PARIS, Feb 14 (Reuters) - Shares in French waste and water management group Veolia fell on Friday after a news report that shareholder Dassault is seeking to oust Veolia’s Chief Executive Antoine Frerot and replace him with a state official.
According to French magazine Le Point, which did not name its sources, several Veolia’s board members met this week to discuss how to unseat Frerot and replace him with David Azema, current chief of the agency overlooking state investments in companies.
Le Point said Azema is being pushed forward by French industrial holding Dassault, Veolia’s second-biggest shareholder with about 6 percent of shares, and which has managed to rally several board members to its case.
The French state is Veolia’s largest shareholder with close to 9 percent of shares. The Finance Ministry declined to comment. Veolia, the world’s largest private supplier of drinking water, also declined to comment. Nobody at Dassault nor Azema’s office was immediately reachable for comment.
Frerot, whose mandate expires in April, was already in 2012 the target of a failed board coup led by former Veolia boss Henri Proglio, currently the head of state-controlled utilities group EDF.

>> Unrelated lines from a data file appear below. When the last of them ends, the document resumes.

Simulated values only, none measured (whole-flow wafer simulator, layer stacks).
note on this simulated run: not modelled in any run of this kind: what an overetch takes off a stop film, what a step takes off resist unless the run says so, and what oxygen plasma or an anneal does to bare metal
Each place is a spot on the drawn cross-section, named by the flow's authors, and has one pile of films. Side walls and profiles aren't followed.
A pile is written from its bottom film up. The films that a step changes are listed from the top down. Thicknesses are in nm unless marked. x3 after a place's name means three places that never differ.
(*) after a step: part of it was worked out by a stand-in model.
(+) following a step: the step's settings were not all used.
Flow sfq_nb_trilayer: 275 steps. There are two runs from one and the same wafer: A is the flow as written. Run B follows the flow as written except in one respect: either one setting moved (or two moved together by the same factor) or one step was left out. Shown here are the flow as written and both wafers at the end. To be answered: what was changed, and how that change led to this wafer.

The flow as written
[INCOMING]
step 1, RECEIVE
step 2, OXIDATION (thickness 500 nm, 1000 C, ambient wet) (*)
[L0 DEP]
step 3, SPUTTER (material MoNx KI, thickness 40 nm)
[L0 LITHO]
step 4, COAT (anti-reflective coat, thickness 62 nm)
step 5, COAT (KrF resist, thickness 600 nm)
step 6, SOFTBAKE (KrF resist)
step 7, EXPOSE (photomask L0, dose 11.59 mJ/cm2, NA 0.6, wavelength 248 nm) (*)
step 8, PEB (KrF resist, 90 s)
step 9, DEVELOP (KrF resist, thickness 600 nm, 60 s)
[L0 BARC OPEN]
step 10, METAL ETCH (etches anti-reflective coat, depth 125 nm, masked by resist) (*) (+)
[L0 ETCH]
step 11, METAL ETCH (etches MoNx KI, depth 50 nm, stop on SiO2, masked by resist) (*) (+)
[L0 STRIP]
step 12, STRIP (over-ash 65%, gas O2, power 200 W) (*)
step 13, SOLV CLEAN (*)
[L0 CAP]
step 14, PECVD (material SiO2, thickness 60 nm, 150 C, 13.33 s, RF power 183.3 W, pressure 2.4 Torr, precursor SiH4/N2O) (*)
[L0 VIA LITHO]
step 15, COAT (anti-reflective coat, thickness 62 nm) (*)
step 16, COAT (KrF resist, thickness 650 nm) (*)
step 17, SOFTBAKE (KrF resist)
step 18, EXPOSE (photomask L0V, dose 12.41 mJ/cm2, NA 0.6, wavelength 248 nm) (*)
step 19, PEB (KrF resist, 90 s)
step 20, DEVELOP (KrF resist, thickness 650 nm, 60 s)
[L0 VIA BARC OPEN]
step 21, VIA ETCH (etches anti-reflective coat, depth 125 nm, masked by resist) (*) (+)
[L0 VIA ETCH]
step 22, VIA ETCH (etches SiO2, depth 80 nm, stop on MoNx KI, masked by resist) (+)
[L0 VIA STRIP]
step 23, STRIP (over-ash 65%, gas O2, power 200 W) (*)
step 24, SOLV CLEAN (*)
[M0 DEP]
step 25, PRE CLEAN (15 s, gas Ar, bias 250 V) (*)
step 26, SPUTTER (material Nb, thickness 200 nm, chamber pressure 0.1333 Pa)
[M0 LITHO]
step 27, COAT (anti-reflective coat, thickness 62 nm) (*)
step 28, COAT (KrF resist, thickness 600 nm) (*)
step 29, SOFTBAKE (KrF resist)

Veolia is now in the midst of a restructuring involving 1,600 job cuts as it unwinds a decade of geographic expansion and acquisitions.
Shares in Veolia were 1 percent lower at 0835 GMT, the third-biggest loser in a flat CAC 40.
“All this noise is never a positive as Veolia is deeply focused on its new strategic plan,” a Paris-based trader said. (Reporting by Natalie Huet; Additional reporting by Jean-Baptiste Vey and Blaise Robinson; editing by Mark John)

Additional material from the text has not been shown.